Andre Haak's 1991 Colnago Master: Tall cool one

Andre Haak bought a Colnago Master frameset that was ridden by Belgian superstar Edwig Van Hooydonck to victory in the 1991 Tour of Flanders, and recreated a Buckler team replica bicycle as Van Hooydonck would have ridden.

Andre Haak's 1991 Colnago Master: Tall cool one
Photo: Andre Haak

Dutchman Andre Haak owns a 1991 Colnago Master in Buckler team livery originally used by two-time Tour of Flanders winner Edwig Van Hooydonck of Belgium. Haak bought the frameset earlier this year in Ghent, Belgium from a former Buckler team mechanic who confirmed that it was the frameset used on Van Hooydonck’s bike for the 1991 season and ridden to victory in that year’s Tour of Flanders.


Edwig Van Hooydonck in 1989. Photo: Jon Cannings

The keen observer probably doesn’t need that confirmation to suspect its previous owner. Van Hooydonck was a tall, lanky racer who measured over 190 cm tall, and throughout his career (entirely on Colnago bicycles) he used framesets with extended head and seat tubes that went beyond the junction with the horizontal top tube, keeping the top tube closer to the down tube, and in theory, making for a stiffer, lighter and stronger frame.

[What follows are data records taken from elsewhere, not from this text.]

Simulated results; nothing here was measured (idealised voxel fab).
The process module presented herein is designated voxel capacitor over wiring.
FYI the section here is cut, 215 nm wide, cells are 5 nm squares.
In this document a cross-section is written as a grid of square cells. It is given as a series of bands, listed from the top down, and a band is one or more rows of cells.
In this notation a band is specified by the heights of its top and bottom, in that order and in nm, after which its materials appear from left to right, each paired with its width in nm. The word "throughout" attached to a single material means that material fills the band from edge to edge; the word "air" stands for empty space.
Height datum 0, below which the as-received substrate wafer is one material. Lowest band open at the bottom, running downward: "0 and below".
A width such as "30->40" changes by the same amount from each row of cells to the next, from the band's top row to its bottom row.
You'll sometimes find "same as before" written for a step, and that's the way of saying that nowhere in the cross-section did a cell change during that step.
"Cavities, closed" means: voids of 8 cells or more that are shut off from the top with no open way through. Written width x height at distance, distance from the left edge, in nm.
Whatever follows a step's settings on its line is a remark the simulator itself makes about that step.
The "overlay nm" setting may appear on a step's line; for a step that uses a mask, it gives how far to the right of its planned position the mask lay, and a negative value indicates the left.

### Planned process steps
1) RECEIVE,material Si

It was another tall racer, multiple World Points Race champion Urs Freuler, who popularized this unique geometry. The speedy, mustachioed Swiss sprinter adopted it when he rode for the Italian Atala team in the mid-1980s and used the team’s namesake bicycles (or perhaps a custom builder’s frame painted and decaled as such). When Freuler moved to Peter Post’s Panasonic team in 1988, Colnago was the bicycle supplier, and they built the Swiss star a bike to his specifications. Even after Panasonic switched bicycle sponsors two years later, Colnago kept offering “Freuler geometry” as an option for steel, aluminum and titanium framesets with seat tubes longer than 59 cm.


Urs Freuler introduced the dropped top tube geometry that Colnago would later use on its larger framesets. Photo: www.cyclingarchives.com

Haak’s Colnago features a seat tube that measures 65 cm center-to-top, but only 59 cm center to center of the top tube junction. The top tube itself measures a rangy 62 cm. Production “Freuler geometry” Colnagos didn’t offer top tubes this length, so Van Hooydonck’s frame was clearly made to measure - a common practice for pro riders’ bikes in the days when steel framesets ruled the peloton.


Extended seat tube offers more room for advertising. Photo: Andre Haak

The tubing used on Van Hooydonck’s frame, and on all Colnago Master framesets, warrants comment. It uses Columbus Gilco tubing (named for Columbus’ founder Gilberto Colombo), which is star-shaped and crimped to this profile in an effort to increase strength in an otherwise lightweight tubeset.

To maintain its authenticity as a true Buckler team bicycle, Haak outfitted his Colnago with Suntour Superbe Pro components, as used by Jan Raas’ teams from 1989-93, and under three different title sponsors (Superconfex, Buckler and Word Perfect). The marquee components from Japan’s runner-up parts manufacturer were prized for their highly-polished finishes and minimalist touches like hidden, internal springs on the brake calipers.


Beautifully sculpted and polished components like the brake calipers and downtube shift levers made Suntour Superbe Pro components a minimalist's dream. Photo: Andre Haak

However much bicycle connoisseurs valued Suntour Superbe components, Japan’s second son never fully caught the wave of technological innovation that its behemoth counterpart, Shimano, created and promulgated. The Accushift index system that Haak’s team replica features was too little, too late, and the Superbe Pro group never featured integrated shift/brake levers like its competing groups from Shimano and Campagnolo. By the end of 1993, Superbe Pro was gone, and Suntour itself left the marketplace a year later.

Finding a full complement of Superbe Pro parts can be a challenge these days, but Haak got lucky. “I found an almost complete groupset in mint condition from Australia. I was really lucky to find it,” he said.

The rest of the build was a multinational effort, much more so than the Buckler team itself, which was comprised of mostly Dutch and Belgian riders.

The rims came from Spain, the saddle from Italy, the shifters from Germany, the handlebar tape from the USA, the bottom bracket from Holland and the handlebars from Serbia,” said Haak.

As previously mentioned, over a 10 year career, Edwig Van Hooydonck never rode any other bike than a Colnago. This is because he rode for the Dutch team led by Jan Raas the whole of his career with six different title sponsors (Kwantum, Superconfex, Buckler, WordPerfect, Novell and Rabobank). Raas and his Italian bicycle supplier had a solid relationship that lasted from 1984 through 2008, a few years after Raas retired as general manager of the team.